El Salvador's governing Nuevas Ideas party on July 13 ratified President Nayib Bukele and Vice President Felix Ulloa as its ticket for the February 2027 election, formally opening a bid for a third consecutive term that no El Salvadoran president has held in the modern era [1]. The action entered the record on Tuesday as an internal party decision, not a legal clearance, and that distinction is the whole story.
Party channels moved quickly to frame the vote as a settled popular mandate, casting the ratification as a continuation of the security program that has kept Bukele's approval high — as though the nomination and the election were one and the same. AP reported the same event through the constitutional objections it raises, noting that a third straight term became conceivable only after a 2025 reform stripped away the reelection limits that had long been written into El Salvador's constitution [1].

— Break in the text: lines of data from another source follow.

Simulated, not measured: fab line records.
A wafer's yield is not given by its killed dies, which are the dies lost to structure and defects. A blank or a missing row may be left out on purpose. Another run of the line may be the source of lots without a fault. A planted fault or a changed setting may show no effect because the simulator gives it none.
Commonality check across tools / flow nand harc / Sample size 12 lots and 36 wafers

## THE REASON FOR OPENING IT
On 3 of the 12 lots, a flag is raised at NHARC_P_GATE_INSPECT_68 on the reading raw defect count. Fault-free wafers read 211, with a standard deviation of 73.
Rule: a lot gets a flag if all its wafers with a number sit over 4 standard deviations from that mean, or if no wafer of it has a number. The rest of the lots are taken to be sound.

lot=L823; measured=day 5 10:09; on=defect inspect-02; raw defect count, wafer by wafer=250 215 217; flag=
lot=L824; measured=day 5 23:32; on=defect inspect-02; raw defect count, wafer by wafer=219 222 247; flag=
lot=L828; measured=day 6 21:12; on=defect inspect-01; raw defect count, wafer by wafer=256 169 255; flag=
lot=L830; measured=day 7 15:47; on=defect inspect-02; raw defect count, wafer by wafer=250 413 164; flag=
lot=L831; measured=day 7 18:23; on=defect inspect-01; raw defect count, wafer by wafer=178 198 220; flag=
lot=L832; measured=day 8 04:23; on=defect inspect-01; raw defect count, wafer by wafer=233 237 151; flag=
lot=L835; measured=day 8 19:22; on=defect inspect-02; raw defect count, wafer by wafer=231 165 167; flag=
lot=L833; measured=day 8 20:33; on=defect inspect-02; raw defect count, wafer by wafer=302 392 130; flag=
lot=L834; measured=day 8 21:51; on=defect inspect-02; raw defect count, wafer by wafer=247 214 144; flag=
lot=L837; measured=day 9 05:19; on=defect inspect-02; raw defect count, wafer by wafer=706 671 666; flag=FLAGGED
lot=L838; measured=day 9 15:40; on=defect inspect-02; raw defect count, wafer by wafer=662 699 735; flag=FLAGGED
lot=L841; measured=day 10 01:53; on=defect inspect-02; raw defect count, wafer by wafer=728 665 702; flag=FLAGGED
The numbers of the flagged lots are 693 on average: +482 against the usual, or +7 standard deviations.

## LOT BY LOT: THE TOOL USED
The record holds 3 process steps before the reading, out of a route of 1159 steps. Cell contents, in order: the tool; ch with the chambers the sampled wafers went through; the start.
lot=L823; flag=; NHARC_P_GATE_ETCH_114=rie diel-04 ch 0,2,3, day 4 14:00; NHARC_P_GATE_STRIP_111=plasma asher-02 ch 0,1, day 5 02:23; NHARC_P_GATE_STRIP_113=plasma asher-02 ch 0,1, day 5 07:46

The gap between those two frames is not rhetorical. A party ratifying its own slate is a routine act; it confers no ballot access on its own. Under the prior constitutional order, consecutive reelection was barred outright, and the courts that would have to certify Bukele's eligibility under the rewritten rules have not ruled on his candidacy. Popularity, however commanding, does not resolve the legal question of whether he can appear on the 2027 ballot at all.
That unresolved question sits atop a governing record AP frames around cost. Bukele's tenure has run for years under an emergency regime that suspended civil protections and jailed tens of thousands in a mass anti-gang campaign, an approach credited with slashing homicides and criticized for sweeping up people without due process [1]. Ratifying the man who built that system is a bet that voters — and, more consequentially, judges — will treat the crackdown's results as license to extend it indefinitely.
For now the concrete facts are narrow and worth stating plainly: a nomination exists, a ticket is named, and a court test does not yet. The February 2027 vote is more than eighteen months out, and between the party hall and the ballot box lies a constitutional review that the celebration has raced ahead of. What was ratified this week is a candidacy, not a term.